Play With Energy Not Emotion
Watching athletes and stage performers play at their best, it is easy to conclude that emotion during performance is an asset. To the casual observer, top performers motivate themselves with emotion, allowing anger, frustration, and even self-contempt to light a fire and push them to new heights. If you have reached that same conclusion, you might have missed an important distinction.
Emotion clouds decision-making and redirects attention away from execution.
Even positive emotions during performance make maintaining focus extremely difficult. When emotions drive action, performers lose control. Instead of operating automatically, they begin to think consciously about what they are doing, becoming mechanical and stiff in the process. Displaying emotion during performance undermines focus and invites pressure to take a hold of our actions.
Study top performers more closely and you will recognize the difference between emotion and energy.
The best athletes and performers play with energy. They walk, speak, move, and execute with more passion, intensity, and precision. They became animated in a manner that allows them to concentrate and create a hyperfocus on execution. Higher energy during performance raises confidence and encourages performers to control emotions, while increasing the force of their actions.

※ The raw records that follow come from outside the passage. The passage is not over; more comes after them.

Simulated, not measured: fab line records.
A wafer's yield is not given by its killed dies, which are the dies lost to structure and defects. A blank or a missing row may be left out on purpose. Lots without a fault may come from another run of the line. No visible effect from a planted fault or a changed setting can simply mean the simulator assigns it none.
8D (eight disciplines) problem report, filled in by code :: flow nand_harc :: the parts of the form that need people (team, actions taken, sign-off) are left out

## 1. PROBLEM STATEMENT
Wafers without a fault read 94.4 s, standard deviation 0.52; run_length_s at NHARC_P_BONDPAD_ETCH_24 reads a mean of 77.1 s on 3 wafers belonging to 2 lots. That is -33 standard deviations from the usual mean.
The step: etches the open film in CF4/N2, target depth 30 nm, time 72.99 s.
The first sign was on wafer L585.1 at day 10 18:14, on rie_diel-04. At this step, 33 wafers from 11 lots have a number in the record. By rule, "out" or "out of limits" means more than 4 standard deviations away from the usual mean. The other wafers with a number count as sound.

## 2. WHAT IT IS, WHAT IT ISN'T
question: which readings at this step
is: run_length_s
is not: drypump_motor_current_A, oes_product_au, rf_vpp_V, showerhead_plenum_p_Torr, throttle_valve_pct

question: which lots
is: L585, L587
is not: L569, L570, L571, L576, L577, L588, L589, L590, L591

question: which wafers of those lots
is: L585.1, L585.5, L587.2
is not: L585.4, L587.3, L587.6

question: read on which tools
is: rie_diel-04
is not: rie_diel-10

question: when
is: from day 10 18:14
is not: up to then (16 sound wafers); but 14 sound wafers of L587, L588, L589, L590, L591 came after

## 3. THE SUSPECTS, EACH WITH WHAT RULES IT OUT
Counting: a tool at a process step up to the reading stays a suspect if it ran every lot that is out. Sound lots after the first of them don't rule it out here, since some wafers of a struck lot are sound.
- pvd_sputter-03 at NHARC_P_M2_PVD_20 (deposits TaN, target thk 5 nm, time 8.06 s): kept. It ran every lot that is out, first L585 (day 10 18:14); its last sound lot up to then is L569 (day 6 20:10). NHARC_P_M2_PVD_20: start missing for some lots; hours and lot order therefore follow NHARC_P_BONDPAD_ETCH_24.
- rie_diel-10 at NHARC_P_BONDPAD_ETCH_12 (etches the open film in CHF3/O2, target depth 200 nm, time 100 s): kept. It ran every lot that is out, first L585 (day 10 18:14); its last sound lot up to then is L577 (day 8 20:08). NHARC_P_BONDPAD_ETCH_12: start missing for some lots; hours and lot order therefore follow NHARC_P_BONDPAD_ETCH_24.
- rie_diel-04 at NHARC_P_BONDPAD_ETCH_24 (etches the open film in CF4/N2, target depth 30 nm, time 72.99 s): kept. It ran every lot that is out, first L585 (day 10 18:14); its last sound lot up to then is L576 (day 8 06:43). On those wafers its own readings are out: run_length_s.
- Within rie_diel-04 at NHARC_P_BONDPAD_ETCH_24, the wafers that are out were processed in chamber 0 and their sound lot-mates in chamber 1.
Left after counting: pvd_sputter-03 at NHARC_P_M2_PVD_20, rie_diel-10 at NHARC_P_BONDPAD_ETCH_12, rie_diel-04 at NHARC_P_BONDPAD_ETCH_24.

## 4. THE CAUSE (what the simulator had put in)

The choice to execute with more energy results in a powerful expression of self-belief. By adding momentum to every movement, top performers use energy to galvanize the conviction necessary for success.
Unlike emotions, playing with energy creates enthusiasm without distracting from focus. As Oprah Winfrey likes to say, “Passion is energy. Feel the power that comes from focusing on what excites you.” Learn to play with energy, not emotion.